Reusing a GPU by multiple distributed processes

prabhuteja12 · November 20, 2021, 8:47pm

Hi,
I’m training a model that doesn’t use the full GPU, but I need to train on multiple GPUs. Is there any way to use torch.distributed to accomplish this?

To illustrate, I’ve the following example. It runs on a node with 8GPUs, but I would like to run 12 processes. I launch this using

torchrun --nproc_per_node=12 --standalone gpu_reuse_test.py

where the file gpu_reuse_test.py is as follows:

import os
from torchvision.models import resnet34
import torch.distributed as dist
import torch
import torch.nn as nn

def main2():
    global_rank = dist.get_rank()
    local_rank = global_rank % 8
    torch.cuda.set_device(local_rank)
    def init_weights(m):
        if isinstance(m, nn.Linear):
            torch.nn.init.xavier_uniform_(m.weight)
            m.bias.data.fill_(0.01 * global_rank)

    a = resnet34().cuda()
    a.apply(init_weights)
    sync_model(a)

    print(f"Local_rank: {local_rank}")


def sync_model(model):
    for p in model.parameters():
        dist.all_reduce(p)

if __name__ == "__main__":
    local_rank = int(os.environ['LOCAL_RANK']) % 8
    dist.init_process_group('nccl', rank=local_rank, world_size=int(os.environ['WORLD_SIZE']))
    main2()

The code fails with return TCPStore( RuntimeError: Address already in use error.
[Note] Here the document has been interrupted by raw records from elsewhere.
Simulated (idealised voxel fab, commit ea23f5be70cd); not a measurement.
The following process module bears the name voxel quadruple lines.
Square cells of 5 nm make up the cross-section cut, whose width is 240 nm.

If I replace the init_process_group call with a plain dist.init_process_group('nccl'), the all_reduce call fails with

RuntimeError: NCCL error in: /opt/conda/conda-bld/pytorch_1634272068694/work/torch/csrc/distributed/c10d/ProcessGroupNCCL.cpp:957, unhandled system error, NCCL version 21.0.3
ncclSystemError: System call (socket, malloc, munmap, etc) failed.

What should I do to fix this error? Can someone help me with this?

rvarm1 · November 22, 2021, 8:13pm

Hi, the distributed package assumes that the user will use one process per GPU, so you’d want to use 8 processes in this case. Is there any reason you’re trying to use 12 processes for 8 GPUs? The underlying root cause is that libraries like NCCL won’t work well if multiple processes try to use the same GPU, resulting in deadlocks, hangs etc.

prabhuteja12 · November 22, 2021, 8:26pm

I’m trying to benchmark some algorithms which need more than 8 workers, but I have only 8 GPUs for myself.